The commission will increase duties to an average of 47% on 6 August if a diplomatic resolution is not reached between Chinese and European ministers.
After this time duties will range from 37.2 to 67.9%, with the lower tariffs being applied to Chinese companies that have cooperated with the investigation in August. It is unclear at this stage which companies will receive the higher or lower tariffs.
De Gucht said the staggered approach was not due to pressure from EU member states, 18 of which have opposed duties, but rather down to the fact that if the commission had imposed 47% immediately it would “disrupt the market”. De Gucht said it would allow for a “smooth transition” for markets and was a procedure that had been used before.
“The ball is now in China’s court,” said the Commissioner.
De Gucht said negotiations were already taking place with China, however, but said, “I would not say we’re close to an agreement.”
Despite de Gucht’s repeated claims that today’s actions have opened the door to negotiate an amicable solution, the Association for Affordable Solar Energy said “any level of tariffs will seriously damage the European solar industry” and the time frame available is not long enough to reach a decision.

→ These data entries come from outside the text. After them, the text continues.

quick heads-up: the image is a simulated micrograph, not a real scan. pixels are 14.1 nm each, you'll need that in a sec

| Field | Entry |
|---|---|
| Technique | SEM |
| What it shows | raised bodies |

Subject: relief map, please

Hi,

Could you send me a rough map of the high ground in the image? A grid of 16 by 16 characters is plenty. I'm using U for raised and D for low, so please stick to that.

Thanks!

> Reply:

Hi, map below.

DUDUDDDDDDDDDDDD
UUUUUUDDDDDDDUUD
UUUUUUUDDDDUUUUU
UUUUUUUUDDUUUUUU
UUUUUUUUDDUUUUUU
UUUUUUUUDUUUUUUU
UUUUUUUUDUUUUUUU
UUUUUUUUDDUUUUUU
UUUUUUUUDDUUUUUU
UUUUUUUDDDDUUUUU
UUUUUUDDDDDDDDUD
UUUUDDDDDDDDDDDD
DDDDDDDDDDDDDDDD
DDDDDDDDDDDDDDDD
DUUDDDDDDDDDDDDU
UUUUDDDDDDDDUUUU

“The decision to impose duties was taken despite warnings from hundreds of European solar companies, 15 European photovoltaic associations, various trade associations such as the Federation of German Industry (BDI) and the German Federation of Wholesale and Foreign Trade (BGA), the World Wide Fund For Nature (WWF) as well as many experts. All have spoken out publicly against duties, arguing that these will harm not only the European solar industry, but the European economy as a whole,” said the AFASE statement.
Thorsten Preugschas, CEO of German Soventix and Chairman of AFASE said: “We need to be clear about one thing: the current market development leaves no room for price increases. Therefore already duties as low as 11% will put a halt to most of the PV projects in the EU and cause severe damage to the European solar value chain.”
“No doubt the coal, oil, nuclear and gas lobbies will be cracking open the champagne as the commission is failing to tackle their continued and detrimental impact on nature and society as well as ignoring sky-rocketing fossil fuel subsidies,” said Stephan Singer, director of Global Energy Policy at the WWF. “Destroying new clean commercial activities and engaging in a trade war with China on clean energy technology is the last thing we need right now.”
Contrary to this opposition from member states, solar companies and lobby groups, De Gucht believes the duties are act as “oxygen” to an industry suffering at the hands of Chinese dumping.
Member states will take the final decision whether to impose definitive duties in December 2013.
Yingli Green Energy
Liansheng Miao, chairman and chief executive officer: “We notice with regret that the European Commission insists on imposing preliminary anti-dumping duties on Chinese solar products despite massive opposition from EU member states. Punitive tariffs – no matter at what level – will inevitably lead to higher prices for solar products causing at least the stagnation of the solar industry in Europe.”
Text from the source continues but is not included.